FTC Warns Gay Youth Site About Sale of Personal Data

The U.S. Federal Trade Commission has warned two people associated with a now-defunct magazine and Web site for gay teens and young men that they would violate the privacy promises the publication made to subscribers by selling their personal information during a bankruptcy proceeding.

The FTC, in a letter sent earlier this month, also suggested that the owners of XY Magazine and XY.com would be violating the privacy standards the company had in place before shutting down if they used the subscribers' personal information in a relaunch of the magazine or Web site. The personal information is listed as part of the debtor's estate in a New Jersey bankruptcy proceeding for Peter Ian Cummings, editor and founder of the magazine.

XY Magazine's subscription form said it "never sells its list to anybody." XY.com told prospective subscribers that their magazines would be mailed in shrink-wrapped black plastic so that subscribers' parents couldn't tell what they were getting.

XY.com users were told that personal information they submitted "will not be published," the FTC said.

XY's target audience was gay male teens as young as 13 and gay young men, according to information filed in the bankruptcy case by the FTC. Many of the subscribers and Web site users lived with their parents, and many had not announced their sexual orientation to their families, the FTC said in its letter.

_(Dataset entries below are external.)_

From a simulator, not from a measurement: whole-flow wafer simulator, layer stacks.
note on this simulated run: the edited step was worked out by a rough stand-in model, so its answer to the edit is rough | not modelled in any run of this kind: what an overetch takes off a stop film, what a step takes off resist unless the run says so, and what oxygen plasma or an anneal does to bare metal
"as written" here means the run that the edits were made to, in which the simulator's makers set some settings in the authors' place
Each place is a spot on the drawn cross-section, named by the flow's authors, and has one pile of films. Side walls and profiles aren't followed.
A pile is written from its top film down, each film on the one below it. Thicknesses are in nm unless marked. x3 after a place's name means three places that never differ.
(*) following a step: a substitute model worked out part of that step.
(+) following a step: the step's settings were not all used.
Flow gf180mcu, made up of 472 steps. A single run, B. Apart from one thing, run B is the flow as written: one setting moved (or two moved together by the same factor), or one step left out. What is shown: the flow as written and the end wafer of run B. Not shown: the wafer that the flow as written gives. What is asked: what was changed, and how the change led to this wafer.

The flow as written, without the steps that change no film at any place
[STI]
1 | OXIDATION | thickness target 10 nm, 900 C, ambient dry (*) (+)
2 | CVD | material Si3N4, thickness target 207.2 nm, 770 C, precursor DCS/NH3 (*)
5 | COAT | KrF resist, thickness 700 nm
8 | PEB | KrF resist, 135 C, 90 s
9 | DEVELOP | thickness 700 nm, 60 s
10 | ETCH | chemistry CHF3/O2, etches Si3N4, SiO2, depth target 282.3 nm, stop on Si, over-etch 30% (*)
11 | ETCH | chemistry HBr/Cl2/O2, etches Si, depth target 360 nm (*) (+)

The magazine, published from 1996 to 2007, collected the names and street addresses of about 100,000 subscribers and photographs and articles submitted by about 3,000 former readers, the FTC letter says. In addition, XY.com, which closed in 2009, collected the names, street addresses, e-mail addresses, personal photos and online personal profiles of between 500,000 and 1 million users, the letter said.

Two men seeking to establish ownership of the personal information from subscribers, apparently in an effort to restart the magazine or Web site, may run afoul of U.S. law prohibiting deceptive and unfair business practices, warned David Vladeck, director of the agency's Bureau of Consumer Protection.

"The XY privacy policy is simple, explicit, and clear," Vladeck wrote. "Subscribers and members were told that their personal information would not be sold, shared, or given away to 'anybody.' Therefore, any sale or transfer of the data to a new company, new owner, or other third party would directly contravene the privacy representations and could constitute a deceptive practice by the original company or its principals."

Peter Larson, listed as majority owner of magazine publisher XY Residuary Corp. in the bankruptcy filings, and Martin Shmagin, president of financial consulting firm Innovative Financial Solutions, have asserted ownership of the customer information, the FTC said in its letter.

A lawyer representing Larson and Shmagin didn't immediately return an e-mail message seeking comment on the FTC letter.

Subscribers entrusted their data to Cummings and XY, not to investors Larson and Shmagin, the FTC said in a filing with bankruptcy court. If Larson and Shmagin would attempt to sell the information to recover money that's owed to them, it would represent a major "threat" to public safety, the agency said in the filing.

"Data could be sold and re-sold for decades," the FTC said in the court filing. "Customers would have no adequate remedy at law and no way to regain their security."

Even if Larson and Shmagin used the personal information to restart the magazine or Web site, the information may not be consistent with the original purpose for which it was collected, the FTC said. Mailing notices to subscriber addresses may create privacy concerns, and subscribers expectations have likely changed because the magazine and Web site closed, the letter said.

"With regard to the street addresses collected by XY, many of these were provided by minors living with their parents or others who may have been unaware of their sexual orientation," Vladeck wrote. "With the passage of time since the magazine and website's demise, many of these minors may have moved."